October 2012 Luncheon – Gordy Ringoen ’60

From 1900 to 1950 (the first fifty years of Sigma Tau) Gordy Ringoen ’60 reports that nearly one third of all Sigma Tau Fijis served in either the First or Second World Wars. From the vast collection of letters and Sigma Tau Service Letters (STSL’s) collected from these two wars, Gordy has compiled the stories of the veterans and their experiences.

Gordy Ringoen '60 holding "Veterans of Sigma Tau WWI and WWII"
Gordy Ringoen ’60 holding “Veterans of Sigma Tau WWI and WWII”

Graduating in the Class of 1960, Gordy went on to serve as an officer in the U.S. Army. Then he followed a path of varied business career and entrepreneurial activities in a variety of industries including computers, electronics, finance, radio, oil services, consulting, and investment management. In the past decade, Gordy has taught classes in Ethics and Management at the Foster Business School and guest lectured in Management, Marketing, Sales, and Finance. Today, Gordy describes himself with a bit of tongue-in-cheek as “Have been unemployed and unemployable for more than 15 years”.

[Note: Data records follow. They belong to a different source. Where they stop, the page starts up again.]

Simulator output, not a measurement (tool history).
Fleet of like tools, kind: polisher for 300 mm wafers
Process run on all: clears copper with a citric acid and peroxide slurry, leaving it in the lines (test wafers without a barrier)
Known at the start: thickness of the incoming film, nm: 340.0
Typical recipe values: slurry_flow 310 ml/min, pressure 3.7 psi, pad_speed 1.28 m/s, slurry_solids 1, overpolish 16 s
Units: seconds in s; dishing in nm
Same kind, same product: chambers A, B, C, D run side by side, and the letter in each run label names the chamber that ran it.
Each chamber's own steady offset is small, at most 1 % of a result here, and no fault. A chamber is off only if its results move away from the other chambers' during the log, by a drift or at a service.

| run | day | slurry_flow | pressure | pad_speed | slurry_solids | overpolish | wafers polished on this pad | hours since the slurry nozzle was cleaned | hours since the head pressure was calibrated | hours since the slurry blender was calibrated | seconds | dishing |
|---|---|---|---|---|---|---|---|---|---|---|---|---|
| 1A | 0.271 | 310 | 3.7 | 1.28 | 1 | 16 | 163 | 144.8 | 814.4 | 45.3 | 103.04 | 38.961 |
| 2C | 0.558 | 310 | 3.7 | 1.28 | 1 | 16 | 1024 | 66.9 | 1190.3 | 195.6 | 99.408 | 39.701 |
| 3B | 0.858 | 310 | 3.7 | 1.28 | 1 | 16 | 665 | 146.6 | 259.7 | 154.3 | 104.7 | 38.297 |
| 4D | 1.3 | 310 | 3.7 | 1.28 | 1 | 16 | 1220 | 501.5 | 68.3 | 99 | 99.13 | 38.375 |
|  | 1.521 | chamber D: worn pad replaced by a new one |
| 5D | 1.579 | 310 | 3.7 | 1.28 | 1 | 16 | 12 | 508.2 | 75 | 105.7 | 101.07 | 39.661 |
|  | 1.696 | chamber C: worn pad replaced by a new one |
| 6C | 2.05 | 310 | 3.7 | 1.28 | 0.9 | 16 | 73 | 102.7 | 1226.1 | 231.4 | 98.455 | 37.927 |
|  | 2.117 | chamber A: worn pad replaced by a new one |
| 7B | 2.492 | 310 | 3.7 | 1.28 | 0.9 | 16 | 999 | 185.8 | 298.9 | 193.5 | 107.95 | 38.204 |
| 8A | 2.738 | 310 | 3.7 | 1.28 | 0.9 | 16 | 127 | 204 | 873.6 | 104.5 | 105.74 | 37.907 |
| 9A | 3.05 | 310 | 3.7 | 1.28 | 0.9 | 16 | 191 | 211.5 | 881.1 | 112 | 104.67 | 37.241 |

Gordy authored two books for the benefit of our fraternity and Sigma Tau.

SIGMA TAU CHAPTER
OF
PHI GAMMA DELTA FRATERNITY
1900-1960

and

VETERANS OF SIGMA TAU
PHI GAMMA DELTA
WORLD WAR I AND WORLD WAR II

gordy pic

Gordy brings to his authoring activities a wide-ranging intellect complimented with deep business experiences that contribute much to everything that he tackles….including authoring histories of Sigma Tau. At the October luncheon, Gordy shared stories, because his observations about the two books are that beyond the facts, the “stories effect us”. Gordy’s comments focused on “What did they feel?” and “What did they think?”

A summary of Gordy’s comments: “It’s the story — not the weeks, the months, the years of war. The book “Veterans of Sigma Tau” offers the stories of Fiji veterans who answered our nation’s call. It’s their lives, their families back home, and their actions in their theaters of war.”

The luncheon was fortunate to have a table of 1946ers attending, so Gordy’s comments rang true as he discussed the history of the fraternity’s veterans.